The Iranian exile group that played Washington for this moment

The MEK spent heavily over decades enlisting American politicians to its cause. Now they are paying the group back by promoting its vision for a secular Iran.

Mujahedeen-e-Khalq supporters rally across from the White House after the death of Iranian Gen. Qassem Soleimani, who was killed by a U.S. airstrike in Iraq, in Jan. 2020. | Alex Brandon/AP

No one in Washington has prepared for this day as long as the Mojahedin-e-Khalq, an organization of Iranian exiles who have been fighting for decades to turn their homeland into a democracy.

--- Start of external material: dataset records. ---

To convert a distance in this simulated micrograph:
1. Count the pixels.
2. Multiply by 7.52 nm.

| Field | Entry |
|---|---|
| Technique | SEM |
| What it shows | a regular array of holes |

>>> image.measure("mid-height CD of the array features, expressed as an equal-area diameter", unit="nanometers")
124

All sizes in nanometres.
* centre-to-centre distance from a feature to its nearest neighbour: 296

While supporters of Reza Pahlavi, the son of the deposed Shah who hopes to return to Iran as its next leader, have assembled a broad network of enthusiastic exiles, the MEK has focused on an inside game in western capitals. It recruited some of the most prominent figures in American politics, including former House Speaker Newt Gingrich and former Democratic National Committee Chair Howard Dean, initially with the goal of getting the State Department to shed the MEK’s longstanding designation as a terrorist group.

Now the MEK, which has been accused by critics of operating like a cult, sees an opening it has never had before. After this weekend’s killing of Iranian Supreme Leader Ayatollah Ali Khamenei by Israeli and U.S. airstrikes, France-based MEK leader Maryam Rajavi announced the formation of a secular provisional government.